Some caveats are in order, of course. “National media investigation” is unsatisfyingly vague; who did the investigating, and what did it consist of? Moreover, Chili’s and Macaroni Grill are not McDonalds and Wendy’s; who were the specific good and bad guys in this investigation, and by what measurement? (More on that is available here.)

Nevertheless, the notion that major fast food and casual dining chains might fudge or even flagrantly misrepresent the nutritional content of some of their menu items would be shocking only in the Casablanca sense: we would probably be more surprised if they weren’t gaming the rules on the sly. Perhaps that fact will occur to the jury in the Paskett lawsuit, the focus of the KING-TV report.

The background: Ms. Anne Paskett, attempting to adhere to a three-year, rigid calorie-counting diet, was frustrated by her continuing, albeit slight, weight gain. She counted calories with a laborious dedication and precision. And yet, the slow progression of her size and weight.

The problem, she finally determined, was that two of her favorite dining establishments, Chili’s and Macaroni Grill, were and are deliberately understating the caloric and fat contents on their menus, thereby contributing to her overconsumption of calorie-excessive entrees based on false claims.

A Seattle attorney is even now representing her in a class-action suit that is charging those chains with misrepresentation and consumer deception. If she gets anywhere close to winning this case, and that includes tweezing a major settlement out of the defendant chains, you can bet that there will be an absolute epidemic of honesty in the posting of nutritional content at chain food providers, fast and otherwise, nationwide.

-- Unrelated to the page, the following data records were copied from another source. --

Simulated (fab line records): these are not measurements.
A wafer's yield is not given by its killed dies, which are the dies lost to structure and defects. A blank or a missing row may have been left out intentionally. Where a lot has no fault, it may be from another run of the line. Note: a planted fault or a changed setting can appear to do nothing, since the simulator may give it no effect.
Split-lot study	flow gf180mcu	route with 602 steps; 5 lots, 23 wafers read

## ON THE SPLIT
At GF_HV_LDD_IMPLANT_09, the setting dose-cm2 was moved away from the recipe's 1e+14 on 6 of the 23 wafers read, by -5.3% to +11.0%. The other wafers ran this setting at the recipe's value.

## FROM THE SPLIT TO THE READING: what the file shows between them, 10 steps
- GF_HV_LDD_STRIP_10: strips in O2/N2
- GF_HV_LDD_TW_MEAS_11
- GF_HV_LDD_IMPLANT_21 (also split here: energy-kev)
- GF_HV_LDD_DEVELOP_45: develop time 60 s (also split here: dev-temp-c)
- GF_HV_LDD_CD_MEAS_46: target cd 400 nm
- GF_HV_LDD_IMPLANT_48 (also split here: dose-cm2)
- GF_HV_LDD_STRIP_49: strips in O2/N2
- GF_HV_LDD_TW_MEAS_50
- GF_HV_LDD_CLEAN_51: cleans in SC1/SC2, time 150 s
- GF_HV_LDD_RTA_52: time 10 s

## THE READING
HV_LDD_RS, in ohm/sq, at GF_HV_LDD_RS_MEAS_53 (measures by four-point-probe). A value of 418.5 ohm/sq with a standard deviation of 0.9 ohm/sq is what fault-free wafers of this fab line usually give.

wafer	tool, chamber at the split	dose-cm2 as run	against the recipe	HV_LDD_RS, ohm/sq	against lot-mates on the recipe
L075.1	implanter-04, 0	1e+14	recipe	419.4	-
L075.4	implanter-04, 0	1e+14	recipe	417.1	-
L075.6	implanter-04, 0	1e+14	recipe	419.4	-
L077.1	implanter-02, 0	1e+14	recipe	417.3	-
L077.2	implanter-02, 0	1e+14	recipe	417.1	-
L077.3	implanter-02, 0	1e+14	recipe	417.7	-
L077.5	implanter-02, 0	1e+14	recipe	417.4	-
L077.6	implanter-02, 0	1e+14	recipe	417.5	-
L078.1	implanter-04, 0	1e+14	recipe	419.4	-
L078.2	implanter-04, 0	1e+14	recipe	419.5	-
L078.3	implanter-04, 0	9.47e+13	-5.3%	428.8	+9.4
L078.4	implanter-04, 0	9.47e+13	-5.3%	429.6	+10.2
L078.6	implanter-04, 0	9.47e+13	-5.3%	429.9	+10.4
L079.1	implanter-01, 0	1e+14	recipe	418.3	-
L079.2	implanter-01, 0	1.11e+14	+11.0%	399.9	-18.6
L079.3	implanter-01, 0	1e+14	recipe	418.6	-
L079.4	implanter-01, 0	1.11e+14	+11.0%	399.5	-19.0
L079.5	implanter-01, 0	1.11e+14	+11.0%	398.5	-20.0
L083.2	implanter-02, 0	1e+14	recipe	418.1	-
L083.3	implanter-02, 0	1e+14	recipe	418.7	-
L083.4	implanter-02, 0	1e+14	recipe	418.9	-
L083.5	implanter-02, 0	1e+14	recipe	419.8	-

Which is probably a good thing, but which may be just a bit unfair. After all, Ms. Paskett had many alternative dining choices, not the least of those being home cooking. And a truly dedicated dieter should be seriously questioning why he or she is hitting a drive-through or restaurant chain to begin with. And she acknowledges that she continues to patronize her favorite chains and would not want them driven out of business.

She even allows, as how taste sometimes trumps reason, that she doesn’t always make the healthiest choice. Nonetheless, she would like her choice, whether wise or heedless, to be based on accurate information. She just wants the menu’s stated nutritional numbers to be honest.

And it’s hard to argue with her right to that.